Energy is so fundamental to human activity that “the future of our civilization largely depends” on preparing for a post-oil world.
“Cultural degeneration” was possible, he said, with our descendants living at “the subsistence level of our agrarian ancestors.”
Six years later, Hubbert followed up with a paper that correctly predicted that oil production in the U.S. would peak in the 1970s.
ASPO members say the world must accept that the supply of its preferred source of energy is topping out — and move quickly to figure out what comes next.
Aleklett says not even Saudi Arabia, the world’s leading crude oil producer, can meet more than a fraction of all the new demand that’s expected if the world maintains its current rate of economic growth.
Venezuelan heavy oil and Alberta oilsands are perceived as rich new sources of crude, and there’s optimism that deep sea exploration will yield new reserves.

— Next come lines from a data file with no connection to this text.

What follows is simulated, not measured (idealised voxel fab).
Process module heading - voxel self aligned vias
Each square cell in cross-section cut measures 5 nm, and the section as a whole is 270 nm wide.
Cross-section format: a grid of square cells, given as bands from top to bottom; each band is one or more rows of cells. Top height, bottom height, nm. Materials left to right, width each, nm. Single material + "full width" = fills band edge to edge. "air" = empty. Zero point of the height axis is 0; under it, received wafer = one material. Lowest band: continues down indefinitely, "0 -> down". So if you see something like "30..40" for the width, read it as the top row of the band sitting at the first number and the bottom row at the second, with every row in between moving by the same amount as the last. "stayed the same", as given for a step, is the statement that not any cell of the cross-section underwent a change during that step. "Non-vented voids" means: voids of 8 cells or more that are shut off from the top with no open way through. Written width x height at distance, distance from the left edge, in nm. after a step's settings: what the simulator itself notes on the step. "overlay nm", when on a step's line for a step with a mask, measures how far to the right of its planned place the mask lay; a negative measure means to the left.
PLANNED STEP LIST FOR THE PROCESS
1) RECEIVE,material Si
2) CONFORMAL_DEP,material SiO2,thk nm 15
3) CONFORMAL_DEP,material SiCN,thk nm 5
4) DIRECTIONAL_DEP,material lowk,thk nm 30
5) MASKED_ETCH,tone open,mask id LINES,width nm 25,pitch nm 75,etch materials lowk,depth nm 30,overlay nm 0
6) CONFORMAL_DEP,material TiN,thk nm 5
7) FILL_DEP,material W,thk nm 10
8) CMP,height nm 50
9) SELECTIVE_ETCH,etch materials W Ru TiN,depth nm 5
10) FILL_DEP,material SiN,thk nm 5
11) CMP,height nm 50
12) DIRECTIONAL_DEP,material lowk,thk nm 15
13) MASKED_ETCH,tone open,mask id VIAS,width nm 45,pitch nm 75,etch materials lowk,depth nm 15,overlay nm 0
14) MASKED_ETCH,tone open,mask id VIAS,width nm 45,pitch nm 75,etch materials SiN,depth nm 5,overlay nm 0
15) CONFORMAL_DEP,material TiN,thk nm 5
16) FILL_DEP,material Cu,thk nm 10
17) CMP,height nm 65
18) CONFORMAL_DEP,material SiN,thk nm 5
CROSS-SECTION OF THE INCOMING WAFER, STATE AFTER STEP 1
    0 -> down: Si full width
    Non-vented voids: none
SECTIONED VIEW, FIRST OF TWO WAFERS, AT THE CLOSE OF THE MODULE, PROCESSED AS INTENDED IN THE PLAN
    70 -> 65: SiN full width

But Aleklett says those efforts may serve only to maintain existing production — and cannot meet exploding demand growth in the developing world, including an expected five-fold increase in oil consumption by China and India.
China has 21 per cent of the world’s population but at present consumes only eight per cent of its annual production of crude oil.
“Should they be allowed to use 21 per cent of the oil produced in the world since they have 21 per cent of the global population?” Aleklett asks.
“They will do whatever they can to make it happen. I have had discussions with leaders in China, with advisers to the president, about peak oil and they said they know about peak oil and they will act accordingly.”
CIBC World Markets’ chief economist Jeffrey Rubin has been portraying peak oil as a foregone conclusion for a couple of years in the company’s provocative Occasional Report series.
Rubin thinks the peak year for cheap, conventional and easy-to-develop sources of crude oil was 2004, and that significant new additions to oil supply will come from unconventional sources such as the deep ocean and the oilsands — at a much higher average price than at any time in the past.
That suggests that current high oil prices — which may yet push the world into a recession — are the new norm.
ExxonMobil recently concluded that about half the world oil supply needed over the next 15 years “has yet to be developed,” Rubin said in a February 2006 report.
He calls the depletion of conventional oil “the elephant in the room” and noted that Kuwait’s Burgan oilfield, No. 2 in the world behind Saudi Arabia’s Ghawar field, “has started to run dry.”
Ditto the world’s No. 3 field, the Cantarell in Mexico, where production has started to drop off.
“Rising depletion levels mean, in effect, that oil firms these days must run faster just to stand still,” Rubin wrote.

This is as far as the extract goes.